Meet the Gurkhas, Reported Guards of the Trump-Kim Summit

These Nepalese fighters are world-renowned for their steadfastness under fire, wicked knives.

The Gurkha Contingent of the Singapore Police Force (Wikimedia)

The Gurkha Contingent of the Singapore Police Force (Wikimedia)

By Lee Ferran

If President Donald Trump and North Korean leader Kim Jong Un meet in Singapore on June 12 to talk nukes as planned, a fighting force with a centuries-long reputation for courage and fierceness will reportedly be watching their backs.

Authorities in Singapore are planning to call on the Gurkha Contingent of the local police to shoulder some of the summit security burden along with the leaders’ personal security, according to Reuters. The unit recently patrolled a different high-level international meeting that some saw as a dry run for the Trump-Kim meeting.

“They are among the best Singapore can offer,” Tim Huxley, an expert on Singapore security forces told the news service, “and I am sure they will be involved [in the Trump-Kim summit].”

The Singapore Police Force website describes the Gurkha Contingent as “a world-class security unit, tough, vigilant, and steadfast, fully trained and manned, and employing the traditional Gurkha to the best of his natural abilities, the Gurkha Contingent is to achieve operational success across the spectrum of para-military operations to help safeguard Singapore.”

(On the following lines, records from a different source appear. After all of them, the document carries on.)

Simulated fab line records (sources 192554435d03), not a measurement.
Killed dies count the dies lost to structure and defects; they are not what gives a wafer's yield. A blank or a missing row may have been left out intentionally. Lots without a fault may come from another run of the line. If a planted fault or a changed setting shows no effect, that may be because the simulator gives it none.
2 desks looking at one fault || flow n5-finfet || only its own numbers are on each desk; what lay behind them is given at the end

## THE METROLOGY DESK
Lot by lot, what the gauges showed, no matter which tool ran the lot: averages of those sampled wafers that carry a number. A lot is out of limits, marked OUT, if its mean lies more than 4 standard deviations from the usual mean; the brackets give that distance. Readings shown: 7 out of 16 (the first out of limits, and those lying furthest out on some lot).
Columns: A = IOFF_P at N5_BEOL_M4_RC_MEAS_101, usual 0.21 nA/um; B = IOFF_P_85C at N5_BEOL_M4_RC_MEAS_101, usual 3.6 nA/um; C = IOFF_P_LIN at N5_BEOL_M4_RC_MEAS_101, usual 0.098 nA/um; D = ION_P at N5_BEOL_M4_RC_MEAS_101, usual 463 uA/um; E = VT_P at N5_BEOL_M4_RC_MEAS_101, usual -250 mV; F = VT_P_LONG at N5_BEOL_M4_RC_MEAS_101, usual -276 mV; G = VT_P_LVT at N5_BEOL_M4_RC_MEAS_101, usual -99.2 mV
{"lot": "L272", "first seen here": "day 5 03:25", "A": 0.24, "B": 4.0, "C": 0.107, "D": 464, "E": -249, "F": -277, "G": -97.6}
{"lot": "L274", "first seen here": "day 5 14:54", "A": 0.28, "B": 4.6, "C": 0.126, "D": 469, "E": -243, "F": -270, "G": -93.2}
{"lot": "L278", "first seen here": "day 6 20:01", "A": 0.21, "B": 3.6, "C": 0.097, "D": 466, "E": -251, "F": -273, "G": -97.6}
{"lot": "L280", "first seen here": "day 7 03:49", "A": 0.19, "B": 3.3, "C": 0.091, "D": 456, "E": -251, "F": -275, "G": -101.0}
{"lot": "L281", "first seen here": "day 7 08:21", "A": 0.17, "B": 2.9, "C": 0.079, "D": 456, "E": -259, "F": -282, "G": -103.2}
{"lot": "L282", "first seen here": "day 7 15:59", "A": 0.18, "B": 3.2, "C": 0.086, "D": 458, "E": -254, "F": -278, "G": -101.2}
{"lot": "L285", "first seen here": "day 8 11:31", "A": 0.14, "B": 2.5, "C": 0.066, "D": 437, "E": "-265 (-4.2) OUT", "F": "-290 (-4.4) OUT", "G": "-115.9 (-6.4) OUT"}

Though they can serve in foreign police and military forces, the Gurkhas hail from mountainous Nepal, where they first made their name to Westerners in ferocious battles with British fighters with the East India Company back in the early 19th century. Then and now, they’re known for carrying a distinctive curved blade called a kukri which, according to custom, if unsheathed must draw blood before being put back. (Though these days it’s mostly used for cooking, according to the BBC.)

Final preparations are made by Gurkha recruits with their kukris as they prepare for their pass out parade on completion of their military training at Helles Barracks at the Infantry Training Centre on November 16, 2017 in Catterick, England. (Ian Forsyth/Getty Images)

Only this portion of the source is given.